Effective September 1, 2010, the Company entered into an interest rate swap option for a notional amount of $47,500,000, with a cap rate of 4.00% and a termination date of June 21, 2013. The interest rate swap is required as per the credit agreement for the Company’s $95,000,000 term loan to limit the component of the interest cost to the Company in respect of a LIBOR loan. The fair value of the swap option is $11,000 at December 31, 2010, and is included in other assets.
(10) | Related-Party Transactions |
Net investment by Parent represents initial investment made by Parent to the Company, less accumulated deficit of $34,935,000.

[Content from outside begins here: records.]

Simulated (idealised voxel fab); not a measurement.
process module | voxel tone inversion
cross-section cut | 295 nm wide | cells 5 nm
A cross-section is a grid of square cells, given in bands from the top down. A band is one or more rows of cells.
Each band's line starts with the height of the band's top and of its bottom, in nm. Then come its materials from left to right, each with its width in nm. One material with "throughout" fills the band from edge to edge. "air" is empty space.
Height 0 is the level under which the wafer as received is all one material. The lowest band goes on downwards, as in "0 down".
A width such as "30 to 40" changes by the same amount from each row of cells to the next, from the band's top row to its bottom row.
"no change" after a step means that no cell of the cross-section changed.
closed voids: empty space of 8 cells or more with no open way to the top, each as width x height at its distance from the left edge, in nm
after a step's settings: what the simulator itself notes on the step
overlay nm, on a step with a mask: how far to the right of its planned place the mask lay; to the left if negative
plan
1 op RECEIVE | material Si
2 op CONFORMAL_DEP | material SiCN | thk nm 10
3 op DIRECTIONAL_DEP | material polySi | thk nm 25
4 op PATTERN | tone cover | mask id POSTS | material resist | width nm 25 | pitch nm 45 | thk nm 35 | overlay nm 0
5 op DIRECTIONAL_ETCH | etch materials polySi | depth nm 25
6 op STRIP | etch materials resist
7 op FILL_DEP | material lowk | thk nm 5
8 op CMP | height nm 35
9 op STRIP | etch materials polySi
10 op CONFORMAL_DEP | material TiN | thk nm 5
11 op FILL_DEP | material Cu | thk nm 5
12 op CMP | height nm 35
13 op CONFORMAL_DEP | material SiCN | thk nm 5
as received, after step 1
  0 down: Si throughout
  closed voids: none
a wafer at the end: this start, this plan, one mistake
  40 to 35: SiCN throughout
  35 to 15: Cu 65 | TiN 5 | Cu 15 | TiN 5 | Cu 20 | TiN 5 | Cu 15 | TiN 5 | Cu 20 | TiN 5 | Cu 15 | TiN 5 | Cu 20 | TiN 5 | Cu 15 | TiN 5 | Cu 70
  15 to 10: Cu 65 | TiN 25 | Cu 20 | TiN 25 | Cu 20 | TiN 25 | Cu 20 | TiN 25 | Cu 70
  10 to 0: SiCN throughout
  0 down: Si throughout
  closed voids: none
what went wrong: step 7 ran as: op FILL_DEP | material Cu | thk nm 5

The Company has a management agreement with IPC, the majority holder of CBK interests. The agreement provides for semiannual payments from the Company to IPC equal to the greater of a fixed annual fee or a variable annual fee that is based upon the Company’s annual net sales, as defined in the agreement. Certain expenses are also reimbursed. Management fees under the agreement in 2010 totaled $889,000, which is included in selling, general, and administrative expenses.
The Company has a management agreement with Armacel Armor Corporation (Armacel), a subsidiary of CBK. The agreement provides for quarterly payments from Armacel to the Company equal to the greater of a fixed annual fee or a variable annual fee that is based upon the Company’s annual net sales, as defined in the agreement. Management fees under the agreement in 2010 totaled $271,000, which is included in selling, general, and administrative expenses.
Effective June 21, 2010, the Company entered into a $5,000,000 secured demand note with Armacel whereas the Company advances Armacel funds for ongoing working capital needs and other general corporate purposes. The note bears interest at a per annum rate of 8% and is payable quarterly. As of December 31, 2010, the note receivable totaled $800,000 and interest receivable totaled $15,000, which amounts are included in accounts receivable.
(11) | CEO Transaction Bonus |
In 2006, the Company awarded the CEO a “transaction bonus” that would be paid by the Company in the event that the Company (or all of its assets) are sold to a third party (Transaction) or payments are made to CBK preferred member holders whether as a dividend or redemption payment or otherwise (Dividend) as described in “CBK Holdings, LLC – Amended and Restated Limited Liability Company Agreement, Dated as of March 23, 2010.” The bonus amount to be paid by the Company is based on a graded vesting period with acceleration clauses triggered by a change in control of the Company or termination of the CEO without cause. The maximum amount of the bonus the Company would be liable for is $2,630,000 and will not be accrued for until the sale of the Company or another liquidity event occurs.
CAMELBAK PRODUCTS, LLC AND SUBSIDIARIES
Notes to Consolidated Financial Statements
December 31, 2010
On July 18, 2011, CBK signed a nonbinding Letter of Intent to sell 100% of the membership interests of the Company.
On March 7, 2011, the Company amended the loan agreement with Armacel to increase the maximum advances to $10,000,000 through September 30, 2011. After this date, the maximum returns to $5,000,000.
The Company has evaluated subsequent events from the balance sheet date through August 8, 2011, the date at which the consolidated financial statements were available to be issued, and determined there are no other items to disclose.